A good day yesterday at the autumn meeting of the Fritillaria Group. This is a genus so fascinating to the plants-person for its wide diversity in form and habitat, and often beauty and subtle elegance, that it draws you in even if many are not so easy to grow. Christopher Grey-Wilson spoke on the great variety of species he has encountered in extensive botanical travelling around the world and Bob Wallis on 'The Yellow Bells of SW Turkey' where there is a high level of endemism on isolated mountains close to the Mediterranean. Pretty specialised for those less experienced and knowledgeable about the genus such as myself, but still fascinating for the ecology of these places and many of the more familiar plants that grow along with the fritillaries. Where else too would you find really well grown rarer bulbs and plants such as Paeonia clusii, Iris stolonifera, Allium schubertii, and the new hybrids (from crosses with related species) of Fritillaria imperialis available for sale? (these from Norman Stevens and Jacques Amand).

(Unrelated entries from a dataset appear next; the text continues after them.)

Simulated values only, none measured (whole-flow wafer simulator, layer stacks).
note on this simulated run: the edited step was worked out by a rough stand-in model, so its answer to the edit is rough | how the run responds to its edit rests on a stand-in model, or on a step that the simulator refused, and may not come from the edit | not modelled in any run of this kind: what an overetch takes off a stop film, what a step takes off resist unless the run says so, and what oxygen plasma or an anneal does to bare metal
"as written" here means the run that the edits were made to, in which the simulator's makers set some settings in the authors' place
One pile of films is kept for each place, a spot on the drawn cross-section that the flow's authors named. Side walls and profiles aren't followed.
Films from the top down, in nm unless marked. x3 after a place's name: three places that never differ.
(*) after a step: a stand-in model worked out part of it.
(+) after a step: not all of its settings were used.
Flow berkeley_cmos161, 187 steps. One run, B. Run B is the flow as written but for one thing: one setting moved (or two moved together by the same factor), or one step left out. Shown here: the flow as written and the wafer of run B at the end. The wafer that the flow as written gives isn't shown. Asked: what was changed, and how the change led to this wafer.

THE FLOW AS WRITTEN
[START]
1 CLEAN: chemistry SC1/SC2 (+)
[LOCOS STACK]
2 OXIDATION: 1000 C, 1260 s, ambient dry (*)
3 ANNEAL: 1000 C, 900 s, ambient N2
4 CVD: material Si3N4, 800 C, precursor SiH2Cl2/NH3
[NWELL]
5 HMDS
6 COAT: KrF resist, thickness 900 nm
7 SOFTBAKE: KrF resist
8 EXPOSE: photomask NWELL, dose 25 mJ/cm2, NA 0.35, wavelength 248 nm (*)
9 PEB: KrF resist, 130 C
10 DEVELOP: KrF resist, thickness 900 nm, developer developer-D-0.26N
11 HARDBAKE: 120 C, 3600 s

I didn't take a camera to this meeting but here is my take on the spring meeting in 2015 when many flowering plants were on show and Martyn Rix, amongst others, spoke on the genus: http://www.alpinegardensociety.net/diaries/Kent/+April+/662/
Interesting too was Paul Cumbleton's introduction to the Fritillaria Group website: www.fritillaria.org.uk
which includes a Forum similar to the SRGC Forum and gives a great opportunity to share experiences in cultivating the genus. Gillian said to me that the talks were very much over her head, and in many ways they were for me too even though I have read about and seen examples of many fritillarias. We don't grow a great number of bulbs and they are a subject in themselves. None the less the great appeal of the Group is as much for the friendly atmosphere and the really knowledgeable and gifted plants-people who belong to it, and the way these plants are valued and understood, just as we find for many other plants. Whether we will grow many choice fritillarias in the future is a moot point but it is an extremely fascinating genus for the reasons I give above, and I am sure we will try more in the garden with a better idea of where they may prosper.
Perhaps most interesting of all was talking to Laurence Hill whose detailed studies of the genus Fritillaria on his website:www.fritillariaicones.com
are extraordinarily comprehensive and beautifully presented, showing the wide variation within individual species - which is often not apparent to most gardeners who have not seen plants in Nature - and details of their life cycles and morphology. For the botanist, plants-person, and especially nurseryman or anyone who grows and propagates plants from seed extensively, his work has a strong resonance.